It is thus that we must view Elagabalus. To look at him through any other spectacles is to examine the restless, frivolous, perhaps debased dragon-fly as though he were a vampire, and then, imagination aiding, describe him as a stampeding unicorn with a taste for marrons glacés.

It is absurd, purely grotesque, this caricature we have of Antonine; perhaps that is why the world has left him alone, that they may gaze the longer on a mask that allures. If these criticisms have done anything to remove part of the accretions with which the world has daubed his figure at the bidding of his relations, the trouble is amply repaid. Naturally, this monograph is not the last word; it is, on the other hand, the first, put forward in the hope that it may at least commend itself as a point of view. Neither is it a compromise with the proprieties, which are, after all, in the modern world, little else save a compromise with either our neighbours or the police; what one expects from them, certainly not how much they may expect from oneself, or even from Elagabalus.

CHAPTER VIII
THE WIVES OF THE EMPEROR

This Antonine has been accused of building the Cloaca Maxima, into which, a century later, all Rome rolled, largely on the grounds that he divorced at least three wives, and was himself wife of the Chariot Driver Hierocles, amongst others of his unusually numerous acquaintance.

The imputation of excavating in Rome cannot be attributed to Elagabalus alone. Augustus had done a little digging there, but hypocritically, as he did everything else, devising ethical laws as a cloak for turpitudes of his own; Caligula had done the same, so had Nero, Hadrian, and Caracalla. Maecenas divorced himself and remarried twenty times, as both ceremonies were less expensive than they are to-day. Suetonius said of Caligula that it was uncertain which was the vilest, the unions he contracted, their brevity, or their cause. With such examples, it was inevitable that ordinary people should unite but to part, and that insensibly the law should annul as a caprice, a clause that defined marriage as the inseparable life.

Under the Caesars, marriage became a temporary arrangement abandoned and re-established at will. Seneca said that women of rank counted their years by their husbands; Juvenal, that it was in such fashion they counted their days. Paul, in a letter whose verbosity apes philosophical phraseology, regarded the privileges of divorce as inherent in the patriarchal theories of family life. Tertullian added, somewhat sapiently, that divorce was the result of matrimony.

Divorce, however, was never obligatory, matrimony was. According to the Lex Papia Poppoea, whoso at twenty-five was unmarried; whoso, divorced or widowed, did not remarry; whoso, though married, was childless became ipso facto a public enemy.

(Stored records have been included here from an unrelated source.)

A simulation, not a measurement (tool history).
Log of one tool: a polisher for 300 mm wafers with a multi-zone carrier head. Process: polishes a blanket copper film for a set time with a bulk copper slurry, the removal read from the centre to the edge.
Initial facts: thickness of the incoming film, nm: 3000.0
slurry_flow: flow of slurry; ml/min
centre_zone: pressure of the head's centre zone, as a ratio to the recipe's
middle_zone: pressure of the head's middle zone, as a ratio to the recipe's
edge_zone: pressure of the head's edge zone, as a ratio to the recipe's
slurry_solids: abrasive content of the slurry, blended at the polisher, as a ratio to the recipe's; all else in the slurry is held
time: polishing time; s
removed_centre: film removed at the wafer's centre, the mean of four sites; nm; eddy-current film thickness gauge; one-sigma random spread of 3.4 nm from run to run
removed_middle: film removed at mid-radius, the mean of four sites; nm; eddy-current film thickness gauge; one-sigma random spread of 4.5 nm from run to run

To this law, as was obviously necessary, only a technical attention was paid. Men married just enough to gain a position or inherit a legacy; the next day they got a divorce. At the moment of need a child was adopted; the moment passed, the child was disowned. As with men, so with women. The Univira became the many-husbanded wife, occasionally a matron with no husband at all; one who, to escape the consequences of the Lex Papia Poppoea, hired a man to lend her his name, and who, with an establishment of her own, was free to do as she liked; to imitate men at their worst; to fight like them and with them for power; to dabble in the bloody drama of state; to climb on the throne and kill there or be killed. The Empire had liberated women from domestic tyranny, just as it had liberated men from that of the state.